Work of 700 J is done by stirring an insulated beaker containing 110 g of water.

(a) What is the change in the internal energy of the system?
J
(b) What is the change in the temperature of the water?
°C

(a) 700 J

(b) (Internal Energy Increase)/[(Specific Heat)*Mass]
= (700J/4.184 J/cal)/(110g*1.00 cal/g*C)
= 1.5 C

To answer these questions, we need to understand the concept of the specific heat capacity of water. The specific heat capacity (C) of a substance is the amount of heat energy required to raise the temperature of a unit mass of the substance by one degree Celsius.

For water, the specific heat capacity is approximately 4.18 J/g°C.

(a) The change in internal energy (ΔU) of the system can be calculated using the formula:
ΔU = q - w
Where q is the heat energy transferred to the system and w is the work done. In this case, since the system is insulated, there is no heat transfer (q = 0). Therefore, the change in internal energy is equal to the work done (ΔU = 700 J).

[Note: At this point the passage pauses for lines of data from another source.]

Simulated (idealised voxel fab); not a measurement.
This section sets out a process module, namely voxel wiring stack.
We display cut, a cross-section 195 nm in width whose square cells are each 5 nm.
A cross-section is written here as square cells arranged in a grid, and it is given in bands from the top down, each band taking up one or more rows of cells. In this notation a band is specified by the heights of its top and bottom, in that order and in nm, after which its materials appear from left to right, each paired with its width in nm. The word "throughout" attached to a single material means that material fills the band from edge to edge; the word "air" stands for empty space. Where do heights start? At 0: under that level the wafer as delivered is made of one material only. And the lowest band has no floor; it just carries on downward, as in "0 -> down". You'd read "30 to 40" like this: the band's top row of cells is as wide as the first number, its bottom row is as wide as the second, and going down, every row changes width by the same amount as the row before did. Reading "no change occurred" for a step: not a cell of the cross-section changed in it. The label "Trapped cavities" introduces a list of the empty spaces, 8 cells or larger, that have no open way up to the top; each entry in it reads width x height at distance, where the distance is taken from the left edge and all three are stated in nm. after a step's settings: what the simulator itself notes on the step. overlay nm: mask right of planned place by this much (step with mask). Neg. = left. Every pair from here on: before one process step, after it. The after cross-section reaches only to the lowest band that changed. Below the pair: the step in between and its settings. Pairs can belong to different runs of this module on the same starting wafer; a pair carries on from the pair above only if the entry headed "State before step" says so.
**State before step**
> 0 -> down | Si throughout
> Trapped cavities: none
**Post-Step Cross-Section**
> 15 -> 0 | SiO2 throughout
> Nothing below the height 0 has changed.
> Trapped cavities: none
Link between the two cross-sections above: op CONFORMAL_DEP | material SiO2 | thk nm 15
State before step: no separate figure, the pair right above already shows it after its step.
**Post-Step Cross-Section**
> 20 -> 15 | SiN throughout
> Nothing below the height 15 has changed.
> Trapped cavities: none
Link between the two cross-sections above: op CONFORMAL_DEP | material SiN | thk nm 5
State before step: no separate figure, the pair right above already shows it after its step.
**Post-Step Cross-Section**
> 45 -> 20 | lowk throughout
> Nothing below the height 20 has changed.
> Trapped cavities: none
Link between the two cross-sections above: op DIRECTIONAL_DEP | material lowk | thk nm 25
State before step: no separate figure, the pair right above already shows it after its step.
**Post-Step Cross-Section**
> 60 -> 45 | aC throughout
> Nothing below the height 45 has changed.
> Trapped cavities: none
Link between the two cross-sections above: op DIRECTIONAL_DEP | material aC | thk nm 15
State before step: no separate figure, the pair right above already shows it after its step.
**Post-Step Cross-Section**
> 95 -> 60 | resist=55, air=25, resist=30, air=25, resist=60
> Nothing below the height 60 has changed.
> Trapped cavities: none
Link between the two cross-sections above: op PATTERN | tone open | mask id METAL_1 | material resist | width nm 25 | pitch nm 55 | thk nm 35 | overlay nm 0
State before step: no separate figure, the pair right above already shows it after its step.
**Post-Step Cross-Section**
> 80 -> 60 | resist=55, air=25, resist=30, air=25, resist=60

(b) The change in temperature (ΔT) of the water can be calculated using the formula:
q = m * C * ΔT
Where q is the heat energy transferred to the water, m is the mass of the water, C is the specific heat capacity of water, and ΔT is the change in temperature. Rearranging the formula, we have:
ΔT = q / (m * C)

Now we can substitute the given values:
q = 700 J (as calculated in part (a))
m = 110 g
C = 4.18 J/g°C

Substituting these values into the formula, we get:
ΔT = 700 J / (110 g * 4.18 J/g°C)
ΔT ≈ 1.5 °C

Therefore, the change in the temperature of the water is approximately 1.5 °C.